Add some more info on remote devices

reedwm · web-flow · commit ec1dff524755 · 2020-06-01T12:53:33.000-07:00
diff --git a/rfcs/20200520-tensor-float-32.md b/rfcs/20200520-tensor-float-32.md
@@ -4,8 +4,8 @@
 :-------------- |:---------------------------------------------------- |
 | **RFC #**     | [247](https://github.com/tensorflow/community/pull/247) |
 | **Author(s)** | Reed Wanderman-Milne (reedwm@google.com)             |
-| **Sponsor**   | Sanjoy Das (sanjoy@google.com)                 |
-| **Updated**   | 2020-05-20                                           |
+| **Sponsor**   | Sanjoy Das (sanjoy@google.com)                       |
+| **Updated**   | 2020-06-10                                           |
 
 ## Objective
 
@@ -71,10 +71,14 @@ Another advantage of turning on TF32 by default is that it makes TensorFlow’s
 
 ### Remote devices
 
-Enabling TF32 will affect remote Ampere GPUs in addition to local Ampere GPUs. In particular, it will affect devices on hosts connected to via [`tf.config.experimental_connect_to_host`](https://www.tensorflow.org/api_docs/python/tf/config/experimental_connect_to_host) or [`tf.config.experimental_connect_to_cluster`](https://www.tensorflow.org/api_docs/python/tf/config/experimental_connect_to_cluster). The initial, unexposed version of the function in TensorFlow 2.3 may only support local devices, not remote devices, if we do not have time to implement remote device support.

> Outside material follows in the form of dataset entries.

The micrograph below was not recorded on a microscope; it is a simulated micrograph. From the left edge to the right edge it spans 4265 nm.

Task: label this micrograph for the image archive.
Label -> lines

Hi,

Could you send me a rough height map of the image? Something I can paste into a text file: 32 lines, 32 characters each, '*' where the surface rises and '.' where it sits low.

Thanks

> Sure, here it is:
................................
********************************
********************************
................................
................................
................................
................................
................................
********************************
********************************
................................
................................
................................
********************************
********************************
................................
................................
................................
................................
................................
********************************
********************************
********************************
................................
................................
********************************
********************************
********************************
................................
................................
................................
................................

+Enabling TF32 will affect remote Ampere GPUs in addition to local Ampere GPUs. In particular, it will affect devices on hosts connected to via [`tf.config.experimental_connect_to_host`](https://www.tensorflow.org/api_docs/python/tf/config/experimental_connect_to_host) or [`tf.config.experimental_connect_to_cluster`](https://www.tensorflow.org/api_docs/python/tf/config/experimental_connect_to_cluster). The initial, unexposed version of the function in TensorFlow 2.3 will likely only support local devices, not remote devices, since we will probably not have time to implement remote device support.
+
+We will need to issue an RPC to remote devices when TF32 is enabled or disabled. This means calling `allow_tensor_float_32_execution` will be a fairly heavy function call. It should only be used at the beginning of the program, or in between executing two models or tests. It is not intended to be used within a single model to make parts of it run in TF32 and parts of it run in float32, especially considering that approach would also not work within a `tf.function`.
 
 ### Alternatives considered
 
 We could have an API to enable TF32 on a per-op basis, to allow users to run only part of their model in TF32. This would be useful if they discover certain TF32 ops in their model need the full float32 precision. However, we anticipate that almost every model can run safely in TF32, so we do not think this alternative is necessary. If we discover specifying TF32 on a per-op basis is useful, we can later add a TF32 scope or some other mechanism to do this.
 
+We could disallow enabling/disabling TF32 once a tensor has been created. This makes dealing with remote devices simpler, since we would only have to modify an RPC to create a context with TF32 enabled. We would not have to support updating a context to enable/disable TF32 after the context has been created. `tf.config.set_visible_devices` has this behavior. However, this is more limiting, and it will be non obvious to users that they have to enable TF32 before creating any tensors.
+
 We could export this API in TensorFlow 2.3. The issue is we don’t plan on building TensorFlow 2.3 with CUDA 11. Without CUDA 11 support, TF32 cannot be used, so the API would not be usable except by those who build TensorFlow from source.